Making Do And Feeling Rich

I’m drinking warm tea from the very first mug I bought myself. I got it from a dollar store and it has a photo of a Golden Retriever wearing glasses. I remember feeling that the mug represented adulthood. I was finally living in an apartment, not my parents’ home that was already stocked with drinking ware or a dorm room where there was no room for dishes. It has survived over 10 moves and now resides in the community cabinet at my workplace. I share it with my coworkers and today it sits on my desk and it makes me smile that it has been a companion to me as I wade deeper into the trenches of adulthood for over a decade. The CEO has told me it’s one of his favorite mugs.
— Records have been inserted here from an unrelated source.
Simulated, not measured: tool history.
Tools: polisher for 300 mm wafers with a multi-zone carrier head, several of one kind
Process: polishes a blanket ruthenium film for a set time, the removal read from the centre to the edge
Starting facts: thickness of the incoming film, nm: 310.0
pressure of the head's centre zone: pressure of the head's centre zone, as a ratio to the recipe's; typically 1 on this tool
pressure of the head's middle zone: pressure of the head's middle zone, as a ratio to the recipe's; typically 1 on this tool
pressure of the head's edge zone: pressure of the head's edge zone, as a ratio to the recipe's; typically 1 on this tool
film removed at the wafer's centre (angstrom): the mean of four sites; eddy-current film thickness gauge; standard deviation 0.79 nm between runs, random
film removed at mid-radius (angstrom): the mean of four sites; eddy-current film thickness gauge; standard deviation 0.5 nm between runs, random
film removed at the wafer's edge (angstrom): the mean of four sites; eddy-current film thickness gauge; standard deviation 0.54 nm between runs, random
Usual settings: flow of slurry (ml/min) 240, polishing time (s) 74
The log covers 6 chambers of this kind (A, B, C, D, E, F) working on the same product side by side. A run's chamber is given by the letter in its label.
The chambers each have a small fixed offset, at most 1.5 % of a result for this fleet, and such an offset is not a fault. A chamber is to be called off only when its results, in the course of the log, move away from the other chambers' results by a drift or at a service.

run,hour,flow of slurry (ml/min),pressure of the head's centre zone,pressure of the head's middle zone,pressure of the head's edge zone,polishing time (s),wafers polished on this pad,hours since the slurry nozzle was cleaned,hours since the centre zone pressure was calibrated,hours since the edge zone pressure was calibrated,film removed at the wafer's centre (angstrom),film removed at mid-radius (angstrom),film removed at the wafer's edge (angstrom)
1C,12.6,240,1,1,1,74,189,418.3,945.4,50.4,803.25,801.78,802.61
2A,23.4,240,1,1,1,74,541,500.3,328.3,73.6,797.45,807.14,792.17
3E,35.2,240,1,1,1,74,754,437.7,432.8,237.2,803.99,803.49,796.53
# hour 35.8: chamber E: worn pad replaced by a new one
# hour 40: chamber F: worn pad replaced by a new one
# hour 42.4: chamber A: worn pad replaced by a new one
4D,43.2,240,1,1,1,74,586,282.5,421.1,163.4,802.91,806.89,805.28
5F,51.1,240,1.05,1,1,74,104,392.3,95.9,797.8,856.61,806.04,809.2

The first couch I owned was originally my parents’. My boyfriend in college tackled me onto the couch and broke one of the legs. It survived two years in my living room with a stack of textbooks as stand-in for the missing leg. It was my couch the first time I lived on my own sans roommates. It was the place I moped and watched a ton of movies. It was the couch I had when I experienced my first heartbreak by the same boyfriend who helped me break it. It was the first couch my younger brother ever experienced. I have photos of myself kissing my new baby brother on that couch. It was a piece of my childhood offering somewhere to rest when I was on my own for the first time.

Today, I’m newly moved into an apartment and we are without a couch. I had sold most of my furniture when I moved in with the ex. Cohabitation with lovers can be very bad for furniture. Living without a couch has made me wistful for that three-legged ugly couch.

I know years from now I will remember coming home to my current apartment. Seeing my friend and new roommate on the floor. Both of us laying on the hardwood floors and exhaling from a long work day. Earlier this week the pizza delivery guy knocked and she got up and I remained motionless, flat on my back in the middle of the floor. The pizza guy peered over Ashley’s shoulder and laughed. “Is she okay?” Laughter. “We just moved.” I will remember our first night together sitting on the floor and watching Youtube videos of romantic proposals. Her eating candy corn, me eating cereal. “Ready to watch other people be happy?”

When we look back at the moments we thought we were just merely making do with what we have, we’ll learn with the rosy tint of hindsight, that we were in fact very rich.